On November 15, 1966, two young couples from Point Pleasant, West Virginia were out for a pleasant drive. Steve and Mary Mallette and Roger and Linda Scarberry later told police that they saw a large white creature whose eyes “glowed red” when the car headlights picked it up. They described it as a large flying man with ten-foot wings following their car.
Unknown to them, five others had sighted the creature three days earlier, but theirs was the first account to make the news, appearing in the Point Pleasant Register the following day. Over the next month, the creature, now called ‘the Mothman’, was sighted several more times, but after the collapse of a nearby bridge and the resulting deaths of 46 people, sightings dried up for a time – a fact that led many to speculate that the Mothman was a harbinger or prophet of the event.
The Skunk Ape is an unusual cryptid. For one thing, there are actual photographs of it, taken by an anonymous photographer who has never come forward (but who did send them to a newspaper as part of the Myakka Skunk Ape Letter). For another, it is one of the most commonly reported cryptids, usually seen in northern Florida (where Myakka lies), or less often, in Arkansas or North Carolina. (For the record, none of these three states border each other, and there are no reports from the states in between, so if the skunk ape is real, there may be three separate populations of it.)

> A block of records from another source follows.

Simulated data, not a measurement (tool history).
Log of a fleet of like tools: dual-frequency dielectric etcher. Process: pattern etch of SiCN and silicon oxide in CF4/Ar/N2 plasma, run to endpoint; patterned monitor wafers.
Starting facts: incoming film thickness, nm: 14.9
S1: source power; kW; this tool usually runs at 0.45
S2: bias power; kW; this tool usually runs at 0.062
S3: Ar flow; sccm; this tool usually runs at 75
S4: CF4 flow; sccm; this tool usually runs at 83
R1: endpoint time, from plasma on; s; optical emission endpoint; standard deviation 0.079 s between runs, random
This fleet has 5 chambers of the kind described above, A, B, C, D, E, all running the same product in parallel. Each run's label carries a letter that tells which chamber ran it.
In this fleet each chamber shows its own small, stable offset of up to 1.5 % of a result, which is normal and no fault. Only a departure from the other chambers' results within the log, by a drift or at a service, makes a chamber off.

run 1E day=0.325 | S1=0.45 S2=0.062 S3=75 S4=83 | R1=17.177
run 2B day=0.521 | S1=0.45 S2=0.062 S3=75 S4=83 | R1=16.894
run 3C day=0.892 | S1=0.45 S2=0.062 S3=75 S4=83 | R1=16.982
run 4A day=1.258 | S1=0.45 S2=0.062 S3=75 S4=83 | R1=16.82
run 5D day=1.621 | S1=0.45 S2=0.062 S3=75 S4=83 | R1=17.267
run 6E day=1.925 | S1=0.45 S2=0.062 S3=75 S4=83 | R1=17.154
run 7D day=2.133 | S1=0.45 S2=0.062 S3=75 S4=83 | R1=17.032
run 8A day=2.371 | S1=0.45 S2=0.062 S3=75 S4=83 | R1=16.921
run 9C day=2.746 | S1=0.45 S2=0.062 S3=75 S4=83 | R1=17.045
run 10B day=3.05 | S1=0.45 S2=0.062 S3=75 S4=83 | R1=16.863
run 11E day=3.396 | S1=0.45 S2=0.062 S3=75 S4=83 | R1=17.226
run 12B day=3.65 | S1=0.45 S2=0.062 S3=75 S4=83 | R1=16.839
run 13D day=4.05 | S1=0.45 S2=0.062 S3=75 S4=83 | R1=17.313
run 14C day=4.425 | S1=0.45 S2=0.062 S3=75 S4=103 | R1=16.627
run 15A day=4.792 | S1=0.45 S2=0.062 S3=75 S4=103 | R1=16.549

The Myakka Skunk Ape Letter was typed by a person or persons claiming to be a female senior citizen living near Myakka in Sarasota County, Florida. In it, the writer describes the ape as seven foot tall in a crouching position (which would make it the tallest hominid known to science), and expresses fears about the creature attacking people (fears which have yet to materialise). It remains unclear whether the letter and its accompanying photos are fakes or not, but the lack of other confirmed sightings of the Myakka Skunk Ape in the Twenty First Century argues against their veracity.